The Hills Are Alive With The Sound of Chirping

Well, actually it's not the hills so much as it's the basement. And that chirping noise is not necessarily a good one either. I think I'd taken it for granted just how bloody loud a cricket can be. At first the peculiar chirping noises appeared to be a metal pipe that was vibrating or rattling oddly. Then after it started and stopped three more times, it was apparent that a cricket had invaded the basement.

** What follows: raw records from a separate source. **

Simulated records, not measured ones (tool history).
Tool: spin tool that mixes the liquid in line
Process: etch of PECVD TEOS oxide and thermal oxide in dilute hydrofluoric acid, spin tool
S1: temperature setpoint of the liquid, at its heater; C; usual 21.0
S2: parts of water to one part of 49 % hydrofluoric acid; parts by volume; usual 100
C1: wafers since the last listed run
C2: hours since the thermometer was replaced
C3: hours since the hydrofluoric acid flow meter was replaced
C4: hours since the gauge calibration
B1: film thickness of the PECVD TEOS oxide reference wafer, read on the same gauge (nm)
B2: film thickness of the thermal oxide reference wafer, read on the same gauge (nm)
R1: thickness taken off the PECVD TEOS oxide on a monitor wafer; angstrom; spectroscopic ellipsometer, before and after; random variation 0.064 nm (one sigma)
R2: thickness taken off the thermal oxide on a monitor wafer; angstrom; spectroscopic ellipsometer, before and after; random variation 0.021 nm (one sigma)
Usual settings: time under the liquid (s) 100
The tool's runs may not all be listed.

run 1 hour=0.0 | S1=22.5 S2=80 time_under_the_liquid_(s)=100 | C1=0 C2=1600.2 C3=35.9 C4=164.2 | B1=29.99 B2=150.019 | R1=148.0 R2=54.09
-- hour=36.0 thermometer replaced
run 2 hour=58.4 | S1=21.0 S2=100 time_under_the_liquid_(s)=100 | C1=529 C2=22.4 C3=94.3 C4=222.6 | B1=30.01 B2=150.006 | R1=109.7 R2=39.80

This was by no means an aggressive, Viking-like "raped the horses, rode off on the women, and pruned the hedges of many small villages" invasion. Yet I think I almost would have welcomed a burly Olgar the Dreaded storming down the stairs and demanding I submit. My response would be, "certainly, but you must shower first."

For a moment we would be at an impasse. The Olgar in all likelihood would cave my head in. There's a reason his last name is "the Dreaded" after all.

But back to the cricket: I'm as fond of nature as the next person. I let butterflies dance around the backyard, and kill the unruly mosquitos who dare think they're good enough to suck my O-negative. I read National Geographic and watch the Discovery Channel. Yet when a cricket is chirping at 11pm with all the surround sound capacity of a Dolby 5.1 speaker set, I am not amused.

Worst of all, the little green bugger had managed to get himself on one of the ceiling pipes. I outwitted the small greenish insect by devising a cunning plan that involved a ladder, a flashlight and happy, happy thoughts. Then the cricket outwitted me by jumping onto the floor. At least I had first presumed it was the floor. Then I felt something climbing up the side of my arm.

Yes, it appeared that the cricket had miscalculated his landing and was now perched on me like some erstaz parrot. So I cupped a hand over him to prevent him from escaping, saunted up to the front porch and let him sing his mating call outside where I couldn't hear him.

I'm sure there's some sort of poignant "live and let live" message here, or perhaps a wonderful sermon about "striking a balance between the coexistance between human civilization (such as it is) and nature". But it's late at night and I'd rather not spend so much time sounding sanctimonious. So good night!

Today's Lesson: the bottom-most button on a tuxedo jacket is always left undone. Why? Well...I'm sure there's a good reason for it, tradition and all, but damned if I know the reasoning. And if you only have one button on your tuxedo jacket, it stays buttoned.